‘Native’ – Misuse In Your Contract?

Q: This may seem like a ridiculous question, but the covenants for my subdivision require plant material “native to the southeastern U.S.”. What qualifies as “native”? The contract also refers to “natural” landscape material. Would you consider “pea gravel” a natural landscape material?

A: In my opinion, they are ridiculous covenants. “Native to the southeastern U.S.” means no one could plant fescue (Europe) , zoysiagrass (Korea), Bermudagrass (Asia) or centipedegrass (China).

Bradford pear (China) and Leyland cypress (Wales) would also be forbidden. While yaupon holly and American holly would be acceptable, ‘Burford’ holly (China) and ‘Convexa’ holly (Japan) would not.

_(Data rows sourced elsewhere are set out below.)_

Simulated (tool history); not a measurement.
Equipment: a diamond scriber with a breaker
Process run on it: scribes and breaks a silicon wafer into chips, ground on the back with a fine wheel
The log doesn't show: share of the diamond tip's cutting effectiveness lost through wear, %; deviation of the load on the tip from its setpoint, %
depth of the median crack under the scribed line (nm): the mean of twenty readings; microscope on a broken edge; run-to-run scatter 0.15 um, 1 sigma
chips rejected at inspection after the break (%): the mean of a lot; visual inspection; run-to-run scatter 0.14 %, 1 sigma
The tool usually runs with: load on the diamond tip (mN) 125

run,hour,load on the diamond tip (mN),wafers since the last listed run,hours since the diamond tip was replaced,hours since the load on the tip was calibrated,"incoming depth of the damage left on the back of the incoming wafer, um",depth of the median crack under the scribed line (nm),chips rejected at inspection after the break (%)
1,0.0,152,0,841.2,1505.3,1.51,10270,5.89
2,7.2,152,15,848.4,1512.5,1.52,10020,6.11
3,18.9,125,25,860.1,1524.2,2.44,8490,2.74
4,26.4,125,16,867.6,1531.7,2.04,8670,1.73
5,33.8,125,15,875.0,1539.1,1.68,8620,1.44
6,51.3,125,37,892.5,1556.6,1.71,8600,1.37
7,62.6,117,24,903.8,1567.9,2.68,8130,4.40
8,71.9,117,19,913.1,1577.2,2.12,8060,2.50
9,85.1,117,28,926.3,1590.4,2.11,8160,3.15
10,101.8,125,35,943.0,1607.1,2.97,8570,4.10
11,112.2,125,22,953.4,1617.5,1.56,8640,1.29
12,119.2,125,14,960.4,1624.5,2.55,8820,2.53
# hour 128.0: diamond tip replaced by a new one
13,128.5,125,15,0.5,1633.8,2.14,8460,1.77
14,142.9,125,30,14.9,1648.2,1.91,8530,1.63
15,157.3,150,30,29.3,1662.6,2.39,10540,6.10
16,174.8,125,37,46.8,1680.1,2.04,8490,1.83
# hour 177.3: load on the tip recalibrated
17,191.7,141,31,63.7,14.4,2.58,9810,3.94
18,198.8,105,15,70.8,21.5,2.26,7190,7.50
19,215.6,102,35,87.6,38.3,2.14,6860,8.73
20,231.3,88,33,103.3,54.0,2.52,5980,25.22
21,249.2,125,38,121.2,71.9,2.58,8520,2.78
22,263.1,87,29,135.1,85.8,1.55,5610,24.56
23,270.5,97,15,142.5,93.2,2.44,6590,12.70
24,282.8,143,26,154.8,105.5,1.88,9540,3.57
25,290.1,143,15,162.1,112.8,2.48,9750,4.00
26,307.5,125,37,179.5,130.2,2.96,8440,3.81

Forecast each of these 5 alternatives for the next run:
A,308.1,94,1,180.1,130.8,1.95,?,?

Many of the flowers we cherish, like daffodils and iris (Europe), butterfly bush and tulips (Asia), gladiolus (Africa) and zinnia (South America) are not “native” plants.

As far as “natural landscape material” goes, rock (or pea gravel) is as close to “nature” as it gets. Rock makes soil. Plants grow in soil. What could be more natural? Someone wasn’t thinking when they wrote the rules. I think the covenants need clarification. In my view, the words “native” and “natural” are misused about as much as “organic” and “nutritious”.